These proposals represent a continued effort by the Assembly and Senate to address the $73 billion unmet funding need for local streets and roads and $59 billion backlog to the state’s transportation infrastructure.
The bills are not yet formally in print. The League will be preparing a more comprehensive analysis of the proposal to be distributed in the next few days. The analysis will include preliminary estimates of the revenues that cities could receive under the proposal per each of the author’s estimates.
The Fix Our Roads Coalition, of which the League is a founding member, issued the following statement Monday afternoon.
Fix Our Roads Coalition Applauds Senator Beall and Assembly Member Frazier for Continued Commitment to Transportation Funding
“The Fix Our Roads Coalition appreciates Senator Beall’s and Assembly Member Frazier’s continued committment to finding a funding and reform solution for California’s transportation crisis. The bills introduced today — along with the Governor’s and Legislative Leadership’s expressed commitment to “finally get this done” — provide a starting point for serious negotiations early in 2017 around a final transportation funding/reform package.

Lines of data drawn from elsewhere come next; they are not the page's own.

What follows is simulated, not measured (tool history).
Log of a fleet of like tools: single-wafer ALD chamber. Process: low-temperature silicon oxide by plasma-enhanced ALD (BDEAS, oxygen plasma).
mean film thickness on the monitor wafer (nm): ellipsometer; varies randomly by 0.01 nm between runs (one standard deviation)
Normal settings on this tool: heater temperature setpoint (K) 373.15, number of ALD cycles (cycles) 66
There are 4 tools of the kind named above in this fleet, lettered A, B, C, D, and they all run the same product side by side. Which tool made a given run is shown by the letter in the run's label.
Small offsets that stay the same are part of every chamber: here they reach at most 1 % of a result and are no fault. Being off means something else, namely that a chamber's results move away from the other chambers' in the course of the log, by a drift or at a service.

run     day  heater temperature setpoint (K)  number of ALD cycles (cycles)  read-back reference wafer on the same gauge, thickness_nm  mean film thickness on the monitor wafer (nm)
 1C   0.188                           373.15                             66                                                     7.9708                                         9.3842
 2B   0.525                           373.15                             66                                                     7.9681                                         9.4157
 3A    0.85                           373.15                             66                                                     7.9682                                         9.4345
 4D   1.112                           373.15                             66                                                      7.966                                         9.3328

“While the 2016 Legislature failed to pass a funding/reform package, we are hopeful a deal for a long-term transportation package will come together soon in the new legislative session and that 2017 will be the year the Legislature finally gets the job done.
“There is no question the state’s transportation system is declining. With little funding for maintenance of our roads and bridges our state highway system has a backlog of $59 billion, and local streets and roads has a backlog of $73 billion. The longer we wait to fix small road problems, the bigger and more expensive they become.
“According to an August 2016 report from the National Transportation Research Group (TRIP), an inadequate transportation system costs California motorists a total of $53.6 billion every year in the form of additional vehicle operating costs (VOC), congestion-related delays and traffic crashes. TRIP calculates that as an average cost of $2,826 per driver in California.
“We remain committed to working with all legislators and the Administration to pass a transportation funding package in 2017.”